Temporalities of Musical Media

[Saturday @ 1:45pm – 3:15pm, Room 9]

Steffen Just

“Machines that Make Time: Addressing the Technology of the Player Piano and Piano Rolls”


Abstract

The player piano was a highly popular instrument during the first three decades of the 20th century, but its historical impact on culture and society has yet to be fully grasped in music, sound, and media research. While cultural histories have shown that the player piano played a significant role in marketing new music genres such as ragtime, jazz, and tango (Dolan 2009, Suisman 2010, Ospina Romero 2019), a comprehensive understanding of the player piano as a sound technology is still missing (Gitelman 2004). This paper aims to discuss the technology of the player piano through a prism of sound, cultural, and media theory.

Unlike the phonograph, player pianos did not record soundwaves, but processed punch hole signals that were written into strips of paper. These piano rolls acted as the player piano’s “processing unit”. When the perforations were pulled over a tracker bar, they activated a pneumatic mechanism that pressed down the keys. This technological arrangement produced very distinct “time-critical” media effects (Volmar 2009): discrete time signals intersected with the continuous time of the paper roll. For the first time in history, this double-layering and interplay of digital and analog could be heard and put to aesthetic uses in a musical instrument. It had a massive impact on the conception of musical time.
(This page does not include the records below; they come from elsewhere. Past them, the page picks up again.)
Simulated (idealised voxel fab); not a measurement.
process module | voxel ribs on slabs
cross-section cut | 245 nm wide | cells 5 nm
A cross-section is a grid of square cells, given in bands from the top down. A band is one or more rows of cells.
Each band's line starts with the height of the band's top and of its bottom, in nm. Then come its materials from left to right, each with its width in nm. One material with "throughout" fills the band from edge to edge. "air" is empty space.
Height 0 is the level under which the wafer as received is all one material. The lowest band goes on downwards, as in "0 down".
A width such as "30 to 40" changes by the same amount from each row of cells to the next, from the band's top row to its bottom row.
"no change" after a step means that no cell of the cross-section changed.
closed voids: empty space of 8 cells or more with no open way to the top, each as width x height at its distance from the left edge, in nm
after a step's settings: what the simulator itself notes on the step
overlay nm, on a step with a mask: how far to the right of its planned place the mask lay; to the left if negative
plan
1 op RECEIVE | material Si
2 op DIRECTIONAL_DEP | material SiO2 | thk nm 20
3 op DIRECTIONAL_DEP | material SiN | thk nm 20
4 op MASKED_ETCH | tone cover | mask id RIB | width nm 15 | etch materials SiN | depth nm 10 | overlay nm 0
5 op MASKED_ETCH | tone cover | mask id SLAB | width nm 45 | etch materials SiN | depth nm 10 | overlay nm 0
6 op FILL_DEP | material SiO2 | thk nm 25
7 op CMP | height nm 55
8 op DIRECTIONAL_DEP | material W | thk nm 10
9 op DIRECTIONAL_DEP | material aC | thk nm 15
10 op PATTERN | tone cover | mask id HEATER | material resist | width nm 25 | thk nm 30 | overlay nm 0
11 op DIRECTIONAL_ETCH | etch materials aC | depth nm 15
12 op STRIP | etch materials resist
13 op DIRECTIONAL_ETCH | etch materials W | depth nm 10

I argue that the media-specific “timing” of player pianos can be connected to the rise of syncopation and micro-rhythm aesthetics at the turn of the 20th century. Historical sources suggest that ragtime and jazz pianists, arrangers, and listeners celebrated the player piano’s capacity to encode, process, and playback musical time in entirely new ways. On one hand they highlighted the player piano’s precision and accuracy, on the other they found pleasure in its unusual leaps, dislocations, and manipulations of time. The historical breakthrough of micro-rhythm and syncopation, a prominent feature of the musical cultures of the “Black Atlantic,” must be brought in touch with the history of the player piano. By making this concluding case on ragtime and jazz, I use the player piano to advance new theoretical perspectives on sound, music, and modernity.

Biography

Steffen Just is a research associate in the Department of Musicology and Sound studies at the University of Bonn, Germany. His research project “Syncopated Modernity” (funded by the Deutsche Forschungsgemeinschaft) aims at developing a cultural theory of modernity through the lens of sound and media: https://sonic-modernity.net. The project engages sound and media to decentralize common definitions of what counts as “modern” and to develop alternative perspectives and epistemologies. He completed his PhD at Humboldt-University of Berlin on the performativity of subjects in US-American popular music from 1890 to 1960. His research interests embrace the triangle of cultural studies, media studies, and sound studies. Having published on discourses and practices of subjectivation, the media and cultural history of popular music, performativity of gender, race, class and queerness, meaning and materiality of sound, he aims at connecting a range of sound and music related research perspectives. 

Florian Walch

“The Record Player as Gateway to Future Extremes: Time Axis Manipulation as Creativity in Early Extreme Metal”


Abstract

In this paper, I argue that reducing creativity to time axis manipulation allowed extreme metal pioneers to disavow their creativity. Played faster or slower, existing metal records would begin to growl and detune or be catapulted into rapid fits of inhumane precision. Thus, the consumer tape and phonograph playback devices of the 1980s offered a blueprint to be emulated in future performances. Drawing on German media science and Lacanian psychoanalysis, I analyze how extreme metal’s original analog ecosystem didn’t just support constellated communities of tape traders—but was the infrastructure for a fantasy that allowed for de-personalized iteration and imagination of future sounds.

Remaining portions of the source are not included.